Lehman Brothers Holdings Inc. settled a multimillion-dollar derivatives dispute involving mutual-fund giant Putnam Investments, ending litigation over a series of swap agreements.

In a Monday filing with U.S. Bankruptcy Court in Manhattan, Lehman said a unit of U.S. Bancorp, the trustee for the Putnam swaps, would pay the failed investment bank an undisclosed sum to settle the matter. The dispute was over a series of swap agreements that defaulted when Lehman collapsed into bankruptcy nearly seven years ago.
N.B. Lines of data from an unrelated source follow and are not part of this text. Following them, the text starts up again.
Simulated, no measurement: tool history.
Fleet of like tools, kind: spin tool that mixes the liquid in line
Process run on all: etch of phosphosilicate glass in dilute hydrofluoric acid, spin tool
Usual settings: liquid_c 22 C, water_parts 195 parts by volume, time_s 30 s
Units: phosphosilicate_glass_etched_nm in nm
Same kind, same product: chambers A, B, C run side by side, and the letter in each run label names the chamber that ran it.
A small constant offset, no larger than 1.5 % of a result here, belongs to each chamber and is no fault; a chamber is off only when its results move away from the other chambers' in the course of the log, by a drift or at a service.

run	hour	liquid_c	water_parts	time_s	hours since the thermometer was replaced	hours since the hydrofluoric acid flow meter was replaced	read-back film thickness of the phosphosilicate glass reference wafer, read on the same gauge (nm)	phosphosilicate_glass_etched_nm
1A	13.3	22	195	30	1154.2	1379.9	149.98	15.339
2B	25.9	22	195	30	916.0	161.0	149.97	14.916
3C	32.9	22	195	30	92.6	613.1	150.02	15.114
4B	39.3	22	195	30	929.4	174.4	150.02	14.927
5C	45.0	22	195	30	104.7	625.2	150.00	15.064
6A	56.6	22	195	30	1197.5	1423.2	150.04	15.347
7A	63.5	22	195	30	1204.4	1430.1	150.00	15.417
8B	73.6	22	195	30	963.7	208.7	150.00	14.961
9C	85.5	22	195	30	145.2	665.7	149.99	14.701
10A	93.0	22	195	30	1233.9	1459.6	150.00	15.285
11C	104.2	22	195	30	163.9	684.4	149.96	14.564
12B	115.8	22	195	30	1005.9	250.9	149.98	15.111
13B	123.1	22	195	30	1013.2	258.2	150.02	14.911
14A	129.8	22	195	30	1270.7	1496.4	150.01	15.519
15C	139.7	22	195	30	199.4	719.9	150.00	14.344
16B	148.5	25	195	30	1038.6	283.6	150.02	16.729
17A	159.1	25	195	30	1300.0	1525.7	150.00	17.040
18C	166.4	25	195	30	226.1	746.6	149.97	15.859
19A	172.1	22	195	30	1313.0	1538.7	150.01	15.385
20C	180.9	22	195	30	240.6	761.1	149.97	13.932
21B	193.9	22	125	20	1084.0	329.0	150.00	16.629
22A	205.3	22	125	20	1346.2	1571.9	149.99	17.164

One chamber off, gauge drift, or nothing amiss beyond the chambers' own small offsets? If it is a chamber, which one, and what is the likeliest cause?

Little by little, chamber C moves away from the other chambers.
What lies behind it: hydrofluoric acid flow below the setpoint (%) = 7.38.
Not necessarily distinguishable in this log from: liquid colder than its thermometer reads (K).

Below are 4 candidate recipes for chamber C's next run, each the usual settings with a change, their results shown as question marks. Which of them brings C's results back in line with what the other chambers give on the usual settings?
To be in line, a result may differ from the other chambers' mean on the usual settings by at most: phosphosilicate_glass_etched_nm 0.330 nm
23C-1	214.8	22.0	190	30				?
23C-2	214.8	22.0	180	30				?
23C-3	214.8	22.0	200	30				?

Lehman said when the trustee for the swaps terminated them, it paid Putnam investors more than $20 million but didn't pay what Lehman calls a "very significant" early termination payment to the collapsed bank. Lehman contends Putnam investors got nearly $16 million too much.

"Although the plan administrator believes that [Lehman's] claims against the Putnam issuer are valid and meritorious, the plan administrator has determined in its informed business judgment that the terms of the settlement agreement are in the best interest of [Lehman's] estate," Lehman said in the filing. Lehman cited the avoidance of a costly and lengthy legal battle as a reason to end the dispute now.

The two sides had a mediation session over the dispute earlier this year, Lehman said in the filing. Lehman will ask a judge to approve the compromise at an Aug. 4 hearing.

The dispute was one of hundreds Lehman had over derivatives contracts in the aftermath of its bankruptcy filing. The swaps involved were part of a series of suits Lehman filed in September 2010 against the big banks and other investors involved in the swap agreements. Many of the defendants in those suits have already settled with Lehman.

Derivatives counterparties have long argued that Lehman's bankruptcy constituted a default under their swaps agreements. But in 2010, Judge James Peck, the judge then overseeing Lehman's chapter 11 case, said those clauses were so-called ipso facto provisions that deprived Lehman of the benefit of its in-the-money position under the swaps, which is the case with the Putnam agreements. Provisions terminating a contract solely because of a bankruptcy filing are known as ipso facto clauses and are generally prohibited under U.S. bankruptcy law.

Lehman, once the world's fourth-largest investment bank, collapsed into the largest bankruptcy ever in September 2008. Since then, the estate has recovered billions of dollars in cash for the benefit of creditors.

Bankruptcy professionals under the direction of Alvarez & Marsal Inc. managed the New York holding company's assets until Lehman's exit from chapter 11 more than three years ago, when a reorganized company, overseen by a new board of directors, emerged. Lehman Holdings and its subsidiaries have already returned about $100 billion to creditors.